Running and rowing with better technique and practice will start to feel less difficult. You may still not like them but they won’t feel as taxing. The air bike however, will always feel just as difficult as the first time you use it. By design the harder you pedal, the harder it is to pedal. The bike will always match your effort, so the stronger you are the harder it will be. As you grow stronger and more fit from all the other exercises you do, the bike will also get stronger. The bike however will never fatigue, you will. You will eventually reach a point where you can’t pedal with the same intensity anymore. Hopefully at that point you are already finished with the distance or the amount of calories you were supposed to hit. You’re basically in a perpetual Tug-of-War with yourself. The bike also rewards larger, longer bodies. More Mass= More Force, so for shorter, smaller people the Bike will be harder. The key to better, more sustainable cycling is the pacing. If you start off on the bike in a full sprint you’re going to fatigue much faster than you would with any other form of cardio because you’re creating the resistance that’s exhausting you. Instead pick a constant pace and try to hold it for the duration, especially for longer distance efforts.

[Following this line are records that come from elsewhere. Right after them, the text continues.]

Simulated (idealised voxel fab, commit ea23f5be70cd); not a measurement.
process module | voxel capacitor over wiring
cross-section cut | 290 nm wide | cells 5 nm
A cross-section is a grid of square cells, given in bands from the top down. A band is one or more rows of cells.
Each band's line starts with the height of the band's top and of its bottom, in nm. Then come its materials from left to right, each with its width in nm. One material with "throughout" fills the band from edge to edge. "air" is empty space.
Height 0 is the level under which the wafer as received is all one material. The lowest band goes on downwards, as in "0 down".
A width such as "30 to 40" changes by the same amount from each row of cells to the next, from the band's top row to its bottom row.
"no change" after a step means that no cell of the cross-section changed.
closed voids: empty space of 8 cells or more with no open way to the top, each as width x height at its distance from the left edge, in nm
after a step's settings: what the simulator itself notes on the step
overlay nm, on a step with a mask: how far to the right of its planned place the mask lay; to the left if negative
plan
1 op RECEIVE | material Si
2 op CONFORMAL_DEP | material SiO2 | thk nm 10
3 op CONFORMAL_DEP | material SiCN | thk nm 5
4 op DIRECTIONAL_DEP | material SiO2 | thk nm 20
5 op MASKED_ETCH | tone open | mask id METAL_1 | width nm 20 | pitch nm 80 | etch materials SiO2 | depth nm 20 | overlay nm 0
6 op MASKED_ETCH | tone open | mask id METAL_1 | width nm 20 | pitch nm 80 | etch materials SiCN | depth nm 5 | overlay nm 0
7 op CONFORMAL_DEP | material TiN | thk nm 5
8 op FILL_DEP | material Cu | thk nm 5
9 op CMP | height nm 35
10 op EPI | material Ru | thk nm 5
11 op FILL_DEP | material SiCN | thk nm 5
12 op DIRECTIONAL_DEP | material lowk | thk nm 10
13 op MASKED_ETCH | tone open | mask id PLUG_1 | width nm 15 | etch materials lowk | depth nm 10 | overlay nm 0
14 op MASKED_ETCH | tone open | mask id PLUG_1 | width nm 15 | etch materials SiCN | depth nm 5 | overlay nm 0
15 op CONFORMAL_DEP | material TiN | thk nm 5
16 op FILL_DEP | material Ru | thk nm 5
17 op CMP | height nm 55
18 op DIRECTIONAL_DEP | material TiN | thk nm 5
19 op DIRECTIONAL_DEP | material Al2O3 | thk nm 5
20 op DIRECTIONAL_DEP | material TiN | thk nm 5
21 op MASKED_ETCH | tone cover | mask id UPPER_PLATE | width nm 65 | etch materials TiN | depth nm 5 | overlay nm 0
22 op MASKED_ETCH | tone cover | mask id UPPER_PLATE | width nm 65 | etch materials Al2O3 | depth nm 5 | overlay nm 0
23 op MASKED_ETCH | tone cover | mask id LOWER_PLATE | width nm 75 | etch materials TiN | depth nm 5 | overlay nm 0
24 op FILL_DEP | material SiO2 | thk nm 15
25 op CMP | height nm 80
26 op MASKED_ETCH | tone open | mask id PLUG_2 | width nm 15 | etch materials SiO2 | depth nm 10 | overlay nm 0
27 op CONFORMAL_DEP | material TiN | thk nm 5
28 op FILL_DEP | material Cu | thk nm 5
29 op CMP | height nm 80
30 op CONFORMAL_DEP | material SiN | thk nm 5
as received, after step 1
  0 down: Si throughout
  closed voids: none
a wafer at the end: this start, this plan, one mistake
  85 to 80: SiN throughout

If you have ever done a foundation session with me, one of the first things I tell you is that I can see your life story in your overhead squat. An overhead squat is one of the tools we as coaches use to assess mobility issues. The more mobility issues you have the harder an overhead squat will be. Having poor mobility in one area will make it hard enough, having poor mobility in multiple areas will make it incredibly difficult. When you perform a Back or a Front Squat the weight is being supported by the bones and muscles in your torso. When you perform an Overhead Squat the weight is being balanced by just your wrist, making it not only a strength exercise but also a balancing act. Like the game JENGA, the more unstable and misaligned the lower levels are, the harder it is to stack. You must have a stable base of support to do an overhead squat with any considerable load. The more areas in your body that are not properly in line, the harder it is to balance the weight. With other movements you can learn to work around limitations your mobility creates. With the overhead squat you can’t work around them as well. To improve the overhead squat you must improve ALL areas of your mobility.
The most hated and feared of them all. The combination of a hip hinge, plank, push-up, and a jump. Why do we do these so much? Functionally, it is how you get off the ground if you fall down. We want you to effortlessly be able to go to the ground and get back up quickly and we want you to carry that ability throughout your life into old age. From a mental or emotional aspect it tests how many times you can fall and pick yourself up. What’s the number before you give up and stay on the ground? Is it 5? 10? 500? There shouldn’t be an answer. You should always fight to get back on your feet no matter how many times you get knocked down. It doesn’t have to be fast or even that pretty, but you have to get up. If you go in burpees with the mindset of “Nothing is going to keep me on the ground!” they will feel much better and be less mentally draining than if you go into it with the mindset of “This Sucks! God, Why am I being punished???” Also breathe! Every rep. You’re doing 4 movements at once. You need air in your lungs or you’re going to get dizzy and fatigue fast. Pace your burpees with your breathing. It will feel like you’re going slowly, but you won’t tire out near as fast. With big sets, slower constant reps will take less time than a few very fast reps and then long breaks to catch your breath.